I’m attempting to implement group convolutions which applies group transformations to incoming filters and then apply convolution.
To do so, I create a set of transformation indices and then create an array with each of these indices mapped to the original filters to get a group set of filters. The below mapping when calculating the gradient is where the issue comes from →
function apply_transformation_group_to_group(m_transformation_set, channels_in, filters, in_group_size, filter_size)
no_filters, in_group_size, transform_group_size = size(m_transformation_set)

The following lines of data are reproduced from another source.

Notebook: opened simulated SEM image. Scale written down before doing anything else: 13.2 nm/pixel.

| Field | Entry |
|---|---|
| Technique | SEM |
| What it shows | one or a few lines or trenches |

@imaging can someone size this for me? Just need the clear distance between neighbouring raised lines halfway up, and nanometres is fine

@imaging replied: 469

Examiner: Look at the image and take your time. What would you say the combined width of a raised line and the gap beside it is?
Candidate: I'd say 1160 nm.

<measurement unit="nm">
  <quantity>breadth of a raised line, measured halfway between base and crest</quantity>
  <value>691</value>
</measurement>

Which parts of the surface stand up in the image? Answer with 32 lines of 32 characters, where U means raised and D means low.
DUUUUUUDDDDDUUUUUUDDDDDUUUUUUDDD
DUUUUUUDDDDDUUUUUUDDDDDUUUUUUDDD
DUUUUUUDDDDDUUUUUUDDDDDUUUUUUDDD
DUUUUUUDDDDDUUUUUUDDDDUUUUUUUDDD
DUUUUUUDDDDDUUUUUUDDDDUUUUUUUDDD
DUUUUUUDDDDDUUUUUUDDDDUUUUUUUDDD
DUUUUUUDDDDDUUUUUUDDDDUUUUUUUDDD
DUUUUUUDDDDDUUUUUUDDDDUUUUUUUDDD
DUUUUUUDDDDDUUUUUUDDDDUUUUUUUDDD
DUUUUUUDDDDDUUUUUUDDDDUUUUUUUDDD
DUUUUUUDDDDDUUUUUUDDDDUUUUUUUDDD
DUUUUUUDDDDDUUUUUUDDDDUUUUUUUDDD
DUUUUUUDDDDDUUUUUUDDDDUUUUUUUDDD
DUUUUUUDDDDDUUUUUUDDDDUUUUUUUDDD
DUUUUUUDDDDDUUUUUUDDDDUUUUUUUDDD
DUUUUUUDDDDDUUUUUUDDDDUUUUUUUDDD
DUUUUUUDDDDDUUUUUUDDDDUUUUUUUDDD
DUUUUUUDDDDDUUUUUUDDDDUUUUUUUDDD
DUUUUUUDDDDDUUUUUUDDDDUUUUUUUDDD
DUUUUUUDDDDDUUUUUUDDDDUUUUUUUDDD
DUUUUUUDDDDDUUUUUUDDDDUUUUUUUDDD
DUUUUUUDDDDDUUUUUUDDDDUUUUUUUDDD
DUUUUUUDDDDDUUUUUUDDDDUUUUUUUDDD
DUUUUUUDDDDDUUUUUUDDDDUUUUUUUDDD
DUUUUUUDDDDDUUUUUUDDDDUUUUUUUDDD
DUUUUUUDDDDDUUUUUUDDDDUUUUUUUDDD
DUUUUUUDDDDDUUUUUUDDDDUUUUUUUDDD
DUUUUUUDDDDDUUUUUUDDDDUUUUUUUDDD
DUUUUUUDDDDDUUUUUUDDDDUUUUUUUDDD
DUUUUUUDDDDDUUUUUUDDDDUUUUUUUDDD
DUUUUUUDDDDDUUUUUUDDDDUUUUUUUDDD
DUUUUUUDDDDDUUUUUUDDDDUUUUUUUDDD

# This will hold the set of filters after group transformations are applied
filter_result = Array{Any}(undef, ( filter_size..., in_group_size, channels_in, size(filters)[1], transform_group_size))
for filter in 1:size(filters)[1]
for group=1:in_group_size # for each of the group transformations applied to the group filters
for channel=1:channels_in
# permute which transformations are applied to which group filter
for g_filter in 1:transform_group_size
perm = circshift(1:in_group_size, g_filter)
m_transformation_set_for_filter_set = m_transformation_set[filter,group, g_filter][2] # get the set of transformation indicies for this filter, group, group_action
filter_result[: ,:, perm[group] , channel, filter, g_filter] = filters[filter, group, :, :][m_transformation_set_for_filter_set] # apply the transformation through array referencing
end
end
end
end
I’m running into this issue that Mutating Arrays is not supported in taking the gradient. I’m a Julia noob so am not sure how to reframe the approach to overcome this, all the values in the multi-dim array are just reindexed from the filters stored in the P4GroupConv.w shown below.
struct P4GroupConv{N,M,F,A,V,S, R}
w :: A
bias::V
σ :: F
stride::NTuple{N, Int}
pad::NTuple{M, Int}
dilation::NTuple{N,Int}
channels_in :: Int
transformation_set::Array{Array{Any,S}, R}
end
Is this kind of re-indexing and summing the gradient contributions from the original indexed filters possible in Juila?